In this section, we consider the very important problem of resolving two nearby frequencies using the DFT. This spectral analysis problem is one of the cornerstone problems in signal processing and we therefore highlight some nuances. We also investigate the circular convolution as a tool to uncover the mechanics of frequency resolution as the uncertainty principle emerges again.
#%qtconsole
from __future__ import division
Nf = 64 # N- DFT size
fs = 64 # sampling frequency
f = 10 # one signal
t = arange(0,1,1/fs) # time-domain samples
deltaf = 1/2. # second nearby frequency
fig,ax = subplots(2,1,sharex=True,sharey=True)
fig.set_size_inches((8,3))
x=cos(2*pi*f*t) + cos(2*pi*(f+2)*t) # 2 Hz frequency difference
X = fft.fft(x,Nf)/sqrt(Nf)
ax[0].plot(linspace(0,fs,Nf),abs(X),'-o')
ax[0].set_title(r'$\delta f = 2$',fontsize=18)
ax[0].set_ylabel(r'$|X(k)|$',fontsize=18)
ax[0].grid()
x=cos(2*pi*f*t) + cos(2*pi*(f+deltaf)*t) # delta_f frequency difference
X = fft.fft(x,Nf)/sqrt(Nf)
ax[1].plot(linspace(0,fs,Nf),abs(X),'-o')
ax[1].set_title(r'$\delta f = 1/2$',fontsize=14)
ax[1].set_ylabel(r'$|X(k)|$',fontsize=18)
ax[1].set_xlabel('Frequency (Hz)',fontsize=18)
ax[1].set_xlim(xmax = fs/2)
ax[1].set_ylim(ymax=6)
ax[1].grid()
# fig.savefig('figure_00@.png', bbox_inches='tight', dpi=300)
The top plot above shows the magnitude of the DFT for an input that is the sum of two frequencies separated by 2 Hz. Using the parameters we have chosen for the DFT, we can easily see there are two distinct frequencies in the input signal. The bottom plot shows the same thing except that here the frequencies are only separated by 0.5 Hz and, in this case, the two frequencies are not so easy to separate. From this figure, it would be difficult to conclude how many frequencies are present and at what magnitude.
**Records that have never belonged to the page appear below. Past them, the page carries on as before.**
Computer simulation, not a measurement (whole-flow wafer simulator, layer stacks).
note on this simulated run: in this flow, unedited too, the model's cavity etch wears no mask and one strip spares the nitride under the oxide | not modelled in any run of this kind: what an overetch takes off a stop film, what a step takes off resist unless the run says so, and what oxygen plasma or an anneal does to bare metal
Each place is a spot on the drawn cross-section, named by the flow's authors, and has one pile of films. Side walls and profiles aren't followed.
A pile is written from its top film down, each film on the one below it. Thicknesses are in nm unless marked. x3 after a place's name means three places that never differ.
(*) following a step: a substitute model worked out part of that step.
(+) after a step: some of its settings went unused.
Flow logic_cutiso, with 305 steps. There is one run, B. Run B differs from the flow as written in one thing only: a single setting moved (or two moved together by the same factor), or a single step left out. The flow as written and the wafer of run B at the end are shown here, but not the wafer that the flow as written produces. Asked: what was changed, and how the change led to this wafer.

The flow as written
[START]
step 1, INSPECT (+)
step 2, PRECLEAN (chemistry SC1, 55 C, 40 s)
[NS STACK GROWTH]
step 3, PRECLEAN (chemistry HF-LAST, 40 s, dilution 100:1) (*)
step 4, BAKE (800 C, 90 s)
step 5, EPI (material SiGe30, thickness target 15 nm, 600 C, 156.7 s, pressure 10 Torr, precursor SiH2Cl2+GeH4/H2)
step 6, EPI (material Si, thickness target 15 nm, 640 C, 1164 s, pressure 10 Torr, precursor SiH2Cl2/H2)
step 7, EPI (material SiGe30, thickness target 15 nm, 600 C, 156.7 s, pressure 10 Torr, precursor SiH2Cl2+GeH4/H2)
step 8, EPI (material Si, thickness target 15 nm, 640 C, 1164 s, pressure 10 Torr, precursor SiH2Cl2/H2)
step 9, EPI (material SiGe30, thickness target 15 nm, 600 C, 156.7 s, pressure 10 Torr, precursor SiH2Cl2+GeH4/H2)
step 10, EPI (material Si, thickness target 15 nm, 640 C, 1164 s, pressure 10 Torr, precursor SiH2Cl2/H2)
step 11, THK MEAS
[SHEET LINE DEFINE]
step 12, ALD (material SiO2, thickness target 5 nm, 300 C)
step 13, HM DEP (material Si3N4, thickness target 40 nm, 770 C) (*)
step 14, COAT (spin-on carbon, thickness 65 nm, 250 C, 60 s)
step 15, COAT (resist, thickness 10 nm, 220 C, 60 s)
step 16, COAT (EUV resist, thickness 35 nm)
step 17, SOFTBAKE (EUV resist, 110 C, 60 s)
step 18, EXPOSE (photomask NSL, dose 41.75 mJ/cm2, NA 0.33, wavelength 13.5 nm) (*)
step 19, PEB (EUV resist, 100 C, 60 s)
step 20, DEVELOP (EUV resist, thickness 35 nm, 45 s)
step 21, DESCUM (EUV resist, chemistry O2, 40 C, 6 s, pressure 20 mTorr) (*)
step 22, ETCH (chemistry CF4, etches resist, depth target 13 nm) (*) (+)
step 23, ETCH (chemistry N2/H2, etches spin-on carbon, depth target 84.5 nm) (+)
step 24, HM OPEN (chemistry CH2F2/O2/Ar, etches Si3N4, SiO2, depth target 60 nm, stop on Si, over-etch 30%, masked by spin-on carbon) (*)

At this point, the usual next step is to increase the size of the DFT since the frequency resolution is $f_s/N$. Thus, the idea is to increase this resolution until the two frequencies separate. This is shown in the next figure.
Nf = 64*2
fig,ax = subplots(2,1,sharex=True,sharey=True)
fig.set_size_inches((8,4))
X = fft.fft(x,Nf)/sqrt(Nf)
ax[0].plot(linspace(0,fs,len(X)),abs(X),'-o',ms=3.)
ax[0].set_title(r'$N=%d$'%Nf,fontsize=18)
ax[0].set_ylabel(r'$|X(k)|$',fontsize=18)
ax[0].grid()
Nf = 64*4
X = fft.fft(x,Nf)/sqrt(Nf)
ax[1].plot(linspace(0,fs,len(X)),abs(X),'-o',ms=3.)
ax[1].set_title(r'$N=%d$'%Nf,fontsize=18)
ax[1].set_ylabel(r'$|X(k)|$',fontsize=18)
ax[1].set_xlabel('Frequency (Hz)',fontsize=18)
ax[1].set_xlim(xmax = fs/2)
ax[1].set_ylim(ymax=6)
ax[1].grid()
# fig.savefig('figure_00@.png', bbox_inches='tight', dpi=300)
As the figure above shows, increasing the size of the DFT did not help matters much. Why is this? Didn't we increase the frequency resolution using a larger DFT? Why can't we separate frequencies now?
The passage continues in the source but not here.